On 5/10/25 9:55 PM, Vineet Gupta wrote:
On 5/10/25 07:17, Jeff Law wrote:
On 5/9/25 2:27 PM, Vineet Gupta wrote:
This showed up when debugging the testcase for PR119164.

RISC-V FRM mode-switching state machine has special handling for transitions
to and from a call_insn as FRM needs to saved/restored around calls (any
call is considered potentially FRM clobbering). Consider the following
canonical example where insns 2, 4, 6 come are due to user code, while
the rest of frm save/restore insns 1, 3, 5, 7 need to be generated for the
ABI semantics.

          test_float_point_frm_static:
          1:  frrm    a5 <--
       2:     fsrmi   2
          3:  fsrm    a5 <--
       4:     call    normalize_vl
          5:  frrm    a5 <--
       6:     fsrmi   3
          7:  fsrm    a5 <--
Not the focus of this series, but isn't the frrm@5 unnecessary?

It is necessary. Any function call can potentially change frm. Assuming
normalize_vl does, we need to read the latest "global" so that the restore in
insn 7 does the right thing.
But if there isn't a use between the call and the next assignment to FRM, then the restore (or lack thereof) can't be observed and it need not be emitted.

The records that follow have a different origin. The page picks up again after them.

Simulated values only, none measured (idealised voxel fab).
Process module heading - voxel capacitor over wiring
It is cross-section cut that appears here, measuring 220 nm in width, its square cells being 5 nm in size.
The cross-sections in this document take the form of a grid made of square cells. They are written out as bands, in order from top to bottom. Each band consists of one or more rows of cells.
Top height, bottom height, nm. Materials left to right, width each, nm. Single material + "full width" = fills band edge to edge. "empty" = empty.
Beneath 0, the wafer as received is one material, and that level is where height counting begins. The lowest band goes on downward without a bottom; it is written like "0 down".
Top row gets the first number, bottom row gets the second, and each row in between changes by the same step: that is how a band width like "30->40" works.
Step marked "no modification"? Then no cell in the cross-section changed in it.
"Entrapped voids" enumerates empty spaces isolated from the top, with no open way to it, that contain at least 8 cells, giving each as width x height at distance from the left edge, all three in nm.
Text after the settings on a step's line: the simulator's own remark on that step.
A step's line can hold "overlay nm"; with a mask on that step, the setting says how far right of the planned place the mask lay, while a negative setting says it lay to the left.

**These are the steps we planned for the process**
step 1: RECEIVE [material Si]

Eliding the restore in this case is no different than caller register restores when the register allocator put a value that is live across calls into a caller saved register.

It's also no different than how we manage SI->DI extensions on rv64. If you can't observe that an SI mode value isn't sign extended to DI, then it's safe to elide the extension.



   - For abnormal edges, insert_insn_end_basic_block () is called, which
     by design on encountering call_insn as last in BB, inserts new insn
     BEFORE the call, not after.
Right.  In theory we're not supposed to be asking for insertion on
abnormals anyway.  It would be interesting to know if that's still
happening or if it's legacy from the late 90s when we first started
lighting up LCM algorithms and made all the common mistakes WRT abnormals.

Well the RISC-V code was looping thru all the edges and handling regular and
abnormal edges.
When I added the debug prints there, it was sometimes hitting the abnormal edge
case and putting before call, not after.
I was referring to the generic code to put stuff before the call. I'd have to do some digging, but I wouldn't be at all surprised if that code exists only because we made those class mistakes when bringing up the LCM optimizers eons ago. If that's the case then those paths shouldn't be taken and some asserts would probably help avoid difficult to discover/debug problems.